Chef & the Farmer is located in a downtown building that once served as a mule stable, and continuing the farming thread seen throughout her work, more than 60% of the ingredients used in her creations come from within a 90-mile radius. At Chef & the Farmer, Vivian’s creations serve as modern takes on traditional regional dishes, and Vivian has made a point of soliciting recipe ideas from local community members.

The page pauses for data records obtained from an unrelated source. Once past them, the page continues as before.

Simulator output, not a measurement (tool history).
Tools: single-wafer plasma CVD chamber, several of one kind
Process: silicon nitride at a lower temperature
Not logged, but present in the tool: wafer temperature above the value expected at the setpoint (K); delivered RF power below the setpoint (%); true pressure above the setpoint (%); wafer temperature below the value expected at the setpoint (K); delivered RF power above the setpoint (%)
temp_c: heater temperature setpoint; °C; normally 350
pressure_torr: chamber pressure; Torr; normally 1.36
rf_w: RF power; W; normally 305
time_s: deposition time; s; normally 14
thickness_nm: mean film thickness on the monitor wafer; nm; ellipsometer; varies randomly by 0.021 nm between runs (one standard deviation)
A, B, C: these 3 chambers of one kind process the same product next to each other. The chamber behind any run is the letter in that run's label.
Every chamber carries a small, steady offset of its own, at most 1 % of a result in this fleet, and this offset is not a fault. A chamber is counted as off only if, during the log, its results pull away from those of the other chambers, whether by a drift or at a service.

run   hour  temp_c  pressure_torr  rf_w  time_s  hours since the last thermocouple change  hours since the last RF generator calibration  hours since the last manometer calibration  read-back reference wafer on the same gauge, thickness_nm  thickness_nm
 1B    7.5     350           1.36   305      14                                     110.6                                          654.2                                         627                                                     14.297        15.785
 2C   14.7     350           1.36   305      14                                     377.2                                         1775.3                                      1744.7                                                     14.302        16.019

Offerings at Chef & the Farmer include flash-fried collard greens with sea salt; yellowfin tuna tartare with crème fraiche, amara, spicy tomato and potato chips; fried okra with buttermilk ranch ice cream; grits with pimento cheese, squash salsa and pork rinds; beef carpaccio with butter bean conserve, crispy butter beans and shaved parmesan; sausage & grape skewers with mustard glaze, radishes & chervil; muscadines & kale with mustard vinaigrette, crispy country ham and smoked parmesan; apple squash and citrus with crispy farro, blue cheese and apple vinaigrette; flounder & fried oyster stew with potatoes, shaved fennel and turnips with shiitake mushrooms; pan-roasted chicken breast with butternut squash, kale, sorghum grain and glazed and preserved figs; and seared snapper with sweet potato tostones, citrus jalapeno aioli, and kale & apple herb salad.

Richard Rosendale

Richard Rosendale
264.27
SOCIAL SCORE

One of the few Certified Master Chefs on this list, Richard Rosendale has taken the ultra-traditional route to success, and his efforts have paid off handsomely. Born in Pennsylvania, Richard knew early on that the culinary arts were his calling, and he has worked toward that goal ever since. Going the “classical training” route has led Richard to a variety of well-respected kitchens in Northern Italy, Germany, Luxembourg, Switzerland, Norway, France, and multiple five-star restaurants across the United States, including sous vide training at the French Laundry.

Many chefs eschew the traditional route and open their own restaurants too early, preferring a trial-and-error approach to running a kitchen. Conversely, Richard spent six years as an apprentice under several Certified Master Chefs, and his success led him to become the U.S. candidate to perform at the international Bocuse d’Or competition in France in 2013. Richard was also the youngest member in the U.S. ACF Culinary Team’s history, and was one of just five chefs to represent the United States in the 2004 World Culinary Olympics in Erfurt (not surprisingly, the U.S. team won). Richard has also appeared on multiple Food Network specials, and his restaurant Rosendale’s in Ohio was a roaring success. Richard also served as the executive chef at The Greenbrier in White Sulphur Springs, West Virginia until his Bocuse d’Or appearance in 2013. Rich’s new restaurant, Roots 657, has received plenty of critical acclaim since its opening this year.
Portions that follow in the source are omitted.